After a handful of traumas in the last five years, things look different now. Trauma upends everything we took for granted, including things we didn’t know we took for granted. And many of these realities I wish I’d known when I first encountered them. So, while the work of life and healing continues, here are ten things I’ve learned about trauma along the way:

1. Trauma permanently changes us.

This is the big, scary truth about trauma: there is no such thing as “getting over it.” The five stages of grief model marks universal stages in learning to accept loss, but the reality is in fact much bigger: a major life disruption leaves a new normal in its wake. There is no “back to the old me.” You are different now, full stop.

This is not a wholly negative thing. Healing from trauma can also mean finding new strength and joy. The goal of healing is not a papering-over of changes in an effort to preserve or present things as normal. It is to acknowledge and wear your new life — warts, wisdom and all — with courage.

2. Presence is always better than distance.

There is a curious illusion that in times of crisis, people “need space.” I don’t know where this assumption originated, but in my experience it is almost always false. Trauma is a disfiguring, lonely time even when surrounded in love; to suffer through trauma alone is unbearable. Do not assume others are reaching out, showing up or covering all the bases.
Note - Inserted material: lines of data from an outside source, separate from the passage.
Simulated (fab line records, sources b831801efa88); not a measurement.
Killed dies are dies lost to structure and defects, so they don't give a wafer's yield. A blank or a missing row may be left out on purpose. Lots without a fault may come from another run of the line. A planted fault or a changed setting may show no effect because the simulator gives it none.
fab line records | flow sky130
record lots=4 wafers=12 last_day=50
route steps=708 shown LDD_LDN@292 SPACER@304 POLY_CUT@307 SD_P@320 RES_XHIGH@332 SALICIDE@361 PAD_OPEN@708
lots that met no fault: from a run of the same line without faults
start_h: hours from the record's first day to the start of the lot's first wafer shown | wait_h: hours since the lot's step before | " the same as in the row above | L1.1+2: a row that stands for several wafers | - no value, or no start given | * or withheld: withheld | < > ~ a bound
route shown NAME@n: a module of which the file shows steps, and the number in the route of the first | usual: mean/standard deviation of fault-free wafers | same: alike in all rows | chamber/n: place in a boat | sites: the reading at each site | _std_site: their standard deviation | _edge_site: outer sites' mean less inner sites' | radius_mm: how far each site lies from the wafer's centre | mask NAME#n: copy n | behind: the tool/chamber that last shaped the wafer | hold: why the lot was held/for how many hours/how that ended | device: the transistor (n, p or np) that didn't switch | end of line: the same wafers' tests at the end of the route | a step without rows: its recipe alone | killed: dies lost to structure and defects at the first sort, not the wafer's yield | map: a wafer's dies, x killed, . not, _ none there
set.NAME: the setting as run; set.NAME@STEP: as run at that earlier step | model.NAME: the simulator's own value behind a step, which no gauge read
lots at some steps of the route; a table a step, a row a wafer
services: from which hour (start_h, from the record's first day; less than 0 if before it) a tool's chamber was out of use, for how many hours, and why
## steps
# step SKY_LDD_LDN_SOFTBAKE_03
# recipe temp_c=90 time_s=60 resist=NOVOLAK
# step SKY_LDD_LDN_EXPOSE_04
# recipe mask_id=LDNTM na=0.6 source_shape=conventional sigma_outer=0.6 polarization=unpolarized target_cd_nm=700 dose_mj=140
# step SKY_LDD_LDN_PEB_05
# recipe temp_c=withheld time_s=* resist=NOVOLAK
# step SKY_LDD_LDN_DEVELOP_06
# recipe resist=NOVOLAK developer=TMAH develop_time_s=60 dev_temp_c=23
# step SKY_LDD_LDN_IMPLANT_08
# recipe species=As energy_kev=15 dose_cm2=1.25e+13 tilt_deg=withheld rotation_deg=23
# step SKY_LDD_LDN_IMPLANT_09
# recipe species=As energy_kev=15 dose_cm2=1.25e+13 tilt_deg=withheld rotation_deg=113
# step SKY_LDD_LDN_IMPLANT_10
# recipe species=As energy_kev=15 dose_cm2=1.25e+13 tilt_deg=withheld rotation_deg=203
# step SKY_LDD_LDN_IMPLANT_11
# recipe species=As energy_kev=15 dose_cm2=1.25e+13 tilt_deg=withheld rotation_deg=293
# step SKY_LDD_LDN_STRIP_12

It is a much lighter burden to say, “Thanks for your love, but please go away,” than to say, “I was hurting and no one cared for me.” If someone says they need space, respect that. Otherwise, err on the side of presence.

3. Healing is seasonal, not linear.

It is true that healing happens with time. But in the recovery wilderness, emotional healing looks less like a line and more like a wobbly figure-8. It’s perfectly common to get stuck in one stage for months, only to jump to another end entirely…only to find yourself back in the same old mud again next year.

Recovery lasts a long, long time. Expect seasons.

4. Surviving trauma takes “firefighters” and “builders.” Very few people are both.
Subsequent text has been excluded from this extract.